Of course, the reality of the web meant they had to do a bunch of compatibility hacks to get pages to display well.
(Gecko appeared in the original Safari on iPhone UA, IIRC)
(Also kind of silly in that even real browser-fingerprinting setups can be defeated by a sufficiently-motivated attacker using e.g. https://www.npmjs.com/package/puppeteer-extra-plugin-stealth, but I guess sometimes a corporate mandate to block scraping comes down, and you just can't convince them that it's untenable.)
Best I've ever been able to do is implement server-side throttling to force the scrapers to slow down. But I manage some public web applications with data that is very valuable to certain other players in the industry, so they will invest the time and effort to bypass any measures I throw at them.
Of course, sometimes obfuscating how your website works can make it needlessly more complicated, so it's a trade off.
What a bunch of turds.
Thank you for the Nintendo Switch pro-tip.
For example, I believe they REALLY want us to use the youtube app:
- Viewing youtube.com on a new iPad pro, Goolag lies and says "your browser doesn't support 1080p."
- Ok, change to desktop version in app. Goolag once again lies and says "your browser doesn't support full screen." They also lie and say they've redirected you to the "desktop version", and nag you with a persistent banner that you should return to the safety of the mobile website.

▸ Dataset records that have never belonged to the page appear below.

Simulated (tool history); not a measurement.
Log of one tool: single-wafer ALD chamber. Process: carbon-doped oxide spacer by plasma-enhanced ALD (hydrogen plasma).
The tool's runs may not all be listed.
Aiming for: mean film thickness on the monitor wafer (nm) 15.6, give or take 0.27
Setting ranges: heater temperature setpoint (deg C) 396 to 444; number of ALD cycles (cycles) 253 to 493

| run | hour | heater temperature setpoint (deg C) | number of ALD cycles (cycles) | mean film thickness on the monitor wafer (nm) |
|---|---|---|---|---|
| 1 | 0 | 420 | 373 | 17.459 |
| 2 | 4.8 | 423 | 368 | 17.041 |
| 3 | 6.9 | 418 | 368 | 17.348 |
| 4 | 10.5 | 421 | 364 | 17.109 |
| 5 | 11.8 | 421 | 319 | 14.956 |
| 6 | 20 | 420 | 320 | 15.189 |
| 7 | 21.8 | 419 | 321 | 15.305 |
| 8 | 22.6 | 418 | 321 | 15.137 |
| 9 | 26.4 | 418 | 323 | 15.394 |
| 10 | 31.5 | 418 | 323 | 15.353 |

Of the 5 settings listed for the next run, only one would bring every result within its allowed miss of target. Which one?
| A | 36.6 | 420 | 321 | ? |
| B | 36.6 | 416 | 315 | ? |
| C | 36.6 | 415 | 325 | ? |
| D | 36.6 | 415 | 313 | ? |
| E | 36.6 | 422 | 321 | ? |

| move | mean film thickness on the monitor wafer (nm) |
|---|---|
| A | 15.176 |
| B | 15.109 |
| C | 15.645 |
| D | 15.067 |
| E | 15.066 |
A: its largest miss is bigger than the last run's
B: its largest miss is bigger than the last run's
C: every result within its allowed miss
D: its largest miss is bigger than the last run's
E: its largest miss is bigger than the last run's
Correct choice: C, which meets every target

If I were to use the app, they would have FULL CONTROL.
The same is true for server side applications of user-agent. There are plenty of non-privacy-invading reasons to need an accurate picture of what user agent is visiting.
And a lot of those applications that need it are legacy. Updating them to support these 6 new headers will be a pain.
I'm all for preventing tracking, but I can't imagine a time where all browsers behavior so similarly that we won't have to write workarounds for browser bugs and differences. As a developer I can't imagine caring about Edgium vs Chrome, but it's important to know what the underlying engines are.
User-Agent: Mozilla/5.0 (Windows NT 10.0; Win64; x64)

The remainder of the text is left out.